Successful third-party publishing (3PP) is a marathon, not a sprint. Long-term planning and short-term action can enable you to achieve amazing things.
Long-Term Planning, Short-Term Designing

Successful third-party publishing (3PP) is a marathon, not a sprint. As in almost any industry, overnight successes rarely are what they seem. Overnight success is normally the culmination of many years of unnoticed or invisible hard work.

Long-term planning and short-term action can enable you achieve amazing things. They require focus, patience and persistence. All three of these things are in short supply in today's world. However, they are key to being a successful third-party publisher of role-playing games (or anything else for that matter).

The Dreaded Example

For example, take an upcoming release, the Dread Thingonomicon: at the time of writing, this mega book, our largest to date, is almost through its final development cycle. This book is massive. It comprises 476 pages crammed full of flavoursome lists designed for fantasy roleplaying games. Those 476 pages hold 267,467 lovingly crafted words. This book would not exist without long-term thinking and short-term action.

The book’s contents comprise the entire 20 Things line—all 73 instalments. It’s taken Raging Swan Press seven years to get to this point. If I’d always been thinking and acting in the short term this book would not exist. Instead, I acted in the short term by publishing the next instalment in the line while thinking long term—plotting the Dread Thingonomicon’s eventual release.

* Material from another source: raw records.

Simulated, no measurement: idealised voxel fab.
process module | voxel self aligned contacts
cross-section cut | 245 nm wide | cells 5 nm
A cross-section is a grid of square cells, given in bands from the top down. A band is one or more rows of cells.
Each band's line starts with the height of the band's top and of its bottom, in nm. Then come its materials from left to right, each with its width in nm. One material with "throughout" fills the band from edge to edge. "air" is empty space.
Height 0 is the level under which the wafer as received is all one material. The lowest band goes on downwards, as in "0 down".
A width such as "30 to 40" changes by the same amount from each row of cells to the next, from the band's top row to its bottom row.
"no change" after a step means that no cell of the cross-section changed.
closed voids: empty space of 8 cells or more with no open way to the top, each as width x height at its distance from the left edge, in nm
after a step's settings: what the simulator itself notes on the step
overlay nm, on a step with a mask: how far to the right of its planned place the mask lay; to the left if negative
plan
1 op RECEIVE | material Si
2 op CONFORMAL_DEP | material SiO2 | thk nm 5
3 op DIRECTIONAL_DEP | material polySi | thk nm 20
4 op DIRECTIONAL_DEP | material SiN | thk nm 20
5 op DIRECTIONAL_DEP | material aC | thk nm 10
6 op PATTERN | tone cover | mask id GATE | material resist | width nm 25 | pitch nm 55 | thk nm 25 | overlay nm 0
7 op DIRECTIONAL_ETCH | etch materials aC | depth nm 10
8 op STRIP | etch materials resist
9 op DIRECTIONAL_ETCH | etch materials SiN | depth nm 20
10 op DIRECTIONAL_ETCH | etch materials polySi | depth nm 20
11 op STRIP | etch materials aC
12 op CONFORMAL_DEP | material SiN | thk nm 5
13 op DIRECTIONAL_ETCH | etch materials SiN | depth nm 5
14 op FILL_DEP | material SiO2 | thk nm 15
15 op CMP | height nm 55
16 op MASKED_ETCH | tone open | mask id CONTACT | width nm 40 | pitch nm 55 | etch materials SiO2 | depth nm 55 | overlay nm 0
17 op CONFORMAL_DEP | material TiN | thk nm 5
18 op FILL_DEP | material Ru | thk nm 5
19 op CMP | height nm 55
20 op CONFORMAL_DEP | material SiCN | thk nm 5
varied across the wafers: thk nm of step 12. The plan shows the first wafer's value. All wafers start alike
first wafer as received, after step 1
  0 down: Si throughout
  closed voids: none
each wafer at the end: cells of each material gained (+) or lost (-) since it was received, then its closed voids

The Dread Thingonomicon is—in my mind—a strategic resource for Raging Swan Press. It’s evergreen. As a system-neutral book, it will never go out of date. As long as people play fantasy roleplaying games the book will be relevant. Potentially, it could be on sale for the rest of my life. That’s more than worth the investment of time and effort in long-term planning and short-term designing over the last seven years.

Running the Numbers

Long-term planning and short-term action can help you achieve amazing things. For example, if you wrote 500 words a day—every day—for a year you would have a manuscript of 182,500 words. That’s a sizeable book; 182,500 words is a daunting target, but breaking it down into tiny chunks and committing to designing every day gets you to your long-term goal. If you instead committed to 1,000 words a day you’d end up with a book even bigger than the Dread Thingonomicon in only a year!

Forward Progress

Forward progress is forward progress, no matter how slow. Over enough time, even the smallest progress adds up. The analogies are legion:

  • Many bricks make a wall.
  • Many grains of sand make a beach.
  • Many wildflowers make a meadow.
  • And so on

The Final Word

Act in the short term in pursuit of a long-term goal. Make incremental progress and keep your goal at the front of your mind. You’ll be amazed at what you can achieve.